Clearly, what the hard sciences need to attract more qualified female
candidates is a nice, comfy fainting couch. And let's send one over to
the U.S. Senate, too, while we're at it. "She turned and attacked me,"
Sen. Barbara Boxer whimpered on CNN in her twisted reprise of the
poisonous little temper tantrum she and other Democrats threw along the
way to the Senate confirmation of Condoleeza Rice as Secretary of State.
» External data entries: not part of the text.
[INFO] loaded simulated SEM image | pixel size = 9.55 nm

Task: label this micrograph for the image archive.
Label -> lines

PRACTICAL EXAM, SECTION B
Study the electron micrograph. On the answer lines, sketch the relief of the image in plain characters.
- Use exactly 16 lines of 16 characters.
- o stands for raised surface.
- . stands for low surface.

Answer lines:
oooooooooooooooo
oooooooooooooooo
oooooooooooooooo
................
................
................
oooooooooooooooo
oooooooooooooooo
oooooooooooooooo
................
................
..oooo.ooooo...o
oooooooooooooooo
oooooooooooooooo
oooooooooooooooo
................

Having spray-painted Miss Rice a liar and dashed off a quick
fundraising letter about it all on the side Mrs. Boxer was now
depicting Miss Rice as a bully. Why? For a response that exhibited more
polish, more civilization than the smearing senator deserved: "I would
hope we can discuss what ... went on and what I said without impugning
my credibility or my integrity."
That's ladylike. I like ladylike. Poise under fire, and not a whiff of
vapors. This may well be beside the point. That is, sex should be
irrelevant in Senate confirmation hearings, even as the media harp on
the statistical exceptionalism of nominees who are not men, or not white
(or not both). But there seems to be something worth pondering in the
fact that both Condi Rice, the new face of American foreign policy, and
Barbara Boxer, its most aggressive opponent this week (rather, its most
aggressive domestic opponent since I don't mean al-Zarqawi) are women.
Approaching the Iraqi election this weekend, surveying the challenges
that lie ahead in encouraging democracy in the wider Islamic world a
world where power is derived in many ways from a perverted sexual order
based on the oppression of women this fact should mean something.
But Condi Rice aside it's not something to crow about. American
feminism, the ideological movement the Barbara Boxers and Nancy
Hopkinses out there call home, has ignored the plight of women under
Islam: the burqa-bondage of sharia law under which a woman's testimony
in a courtroom is worth half that of a man's; polygamy is legal and
divorce is a man's prerogative; inheritance favors sons; and violence
(even the hideously misnamed "honor" killings) against family women is a
way of life. Why?
In the case of Professor Hopkins, her privileged horizons end at the
faculty lounge, a cozy place where outcries against the mean old
patriarchy clatter with the teacups. In Mrs. Boxer's myopic case, the
cause of democracy abroad, indeed, the national interest of the United
States, is second to a vital, gnawing Democratic interest undermining
George W. Bush. This is a strange cause in light of what his success
would mean particularly for women.
Miss Rice was never in doubt of confirmation. So why more "no" votes
(13) than any secretary of state has received in 180 years? The crude
message big Dem cheeses (your Boxers, your Kennedys, your Kerrys) sent
the White House was intercepted by the rest of the world, our inability
to present a united front even on the eve of Iraqi elections unnerving
friends and inspiring enemies.
"Give America's national security the benefit of the doubt," went
centrist Sen. Joe Lieberman's pathetic appeal on Miss Rice's behalf to
fellow Democrats. Little wonder Sen. Dianne Feinstein, another singular
Democrat who could see through the scrim of party affiliation to
reality's dangers, worried that Miss Rice's rough treatment would leave
her "diminished in the eyes of the world." That leaves the United States
diminished in the eyes of the world.
For liberty's sake, it is the Boxer Democrats who should be diminished
in the eyes of the world and particularly the world's women. Will
they notice?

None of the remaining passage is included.